Christie's expectsFemme au Turban, inspired by the socialite Sara Murphy, to raise between £500,000 and £700,000 on Tuesday.

Picasso met Murphy in 1923 when she was married to a wealthy financier. As well as being Picasso's muse, she knew F Scott Fitzgerald and was the inspiration for Nicole Diver, a character in his novel Tender is the Night.

A painting depicting another of Picasso's beloved muses, Marie-Therese Walters, entitled Nu au Collier (Nude with a Necklace), is expected to make £9m. The Spanish artist is said to have seduced Walters, aged 17, after striding up to her in a Paris street in 1927 and declaring: "I am Pablo Picasso – you and I are going to do great things together."

Conor Jordan, a director of Christie's impressionist and modern art department, said: "This picture illustrates the flowering of the relationship. It is a beautiful, lyrical evocation of Marie-Therese and what she meant to him. It is Picasso revelling in female beauty."

Two works on paper of his housekeeper, Ines Sassier, are included in the paintings for sale. Sassier was 16 when she joined the turbulent Picasso household as a chambermaid in 1937. She became the painter's confidante, cherished by his children and accepted by his lovers.

Also included in the sale is the pastel drawing, Bouffon et Jeune Acrobate (Jester and Young Acrobat) which is expected to fetch up to £3.5m.

A Christie's spokeswoman said: "Picasso's muses tend to be the women he was in love with or living with and the inspiration for his painting. He painted many, many women over and over again using them as inspiration."

Picasso was born in October 1881 in Malaga. His father, himself an artist and professor of drawing, recognised the young Picasso's unusual drawing skill at the age of 10. While living in Barcelona in his youth, Picasso used everyday scenes from cafés, streets and the brothels for inspiration.

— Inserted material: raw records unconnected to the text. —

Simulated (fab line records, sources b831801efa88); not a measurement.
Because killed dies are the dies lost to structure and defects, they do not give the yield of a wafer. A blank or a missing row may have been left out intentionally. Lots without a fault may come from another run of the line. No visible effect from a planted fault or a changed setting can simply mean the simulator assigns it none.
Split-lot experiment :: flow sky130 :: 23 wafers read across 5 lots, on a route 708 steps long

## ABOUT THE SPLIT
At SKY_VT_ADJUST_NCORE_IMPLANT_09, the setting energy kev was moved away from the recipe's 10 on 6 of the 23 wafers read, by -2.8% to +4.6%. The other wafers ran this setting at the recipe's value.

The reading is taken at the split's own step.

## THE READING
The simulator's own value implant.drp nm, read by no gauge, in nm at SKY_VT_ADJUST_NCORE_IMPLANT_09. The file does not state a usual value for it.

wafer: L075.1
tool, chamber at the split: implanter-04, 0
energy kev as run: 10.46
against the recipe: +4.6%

When he died in 1973 at the age of 92, Picasso had fathered two children with the same woman but had had a string of mistresses. The record price for a Picasso work is the £38.4m paid for Femme aux Bras Croises at auction in New York in November 2000. It is the fifth highest price paid for a work of art.

Picasso's works are among 45 pieces on sale at the Christie's auction of impressionist and modern art.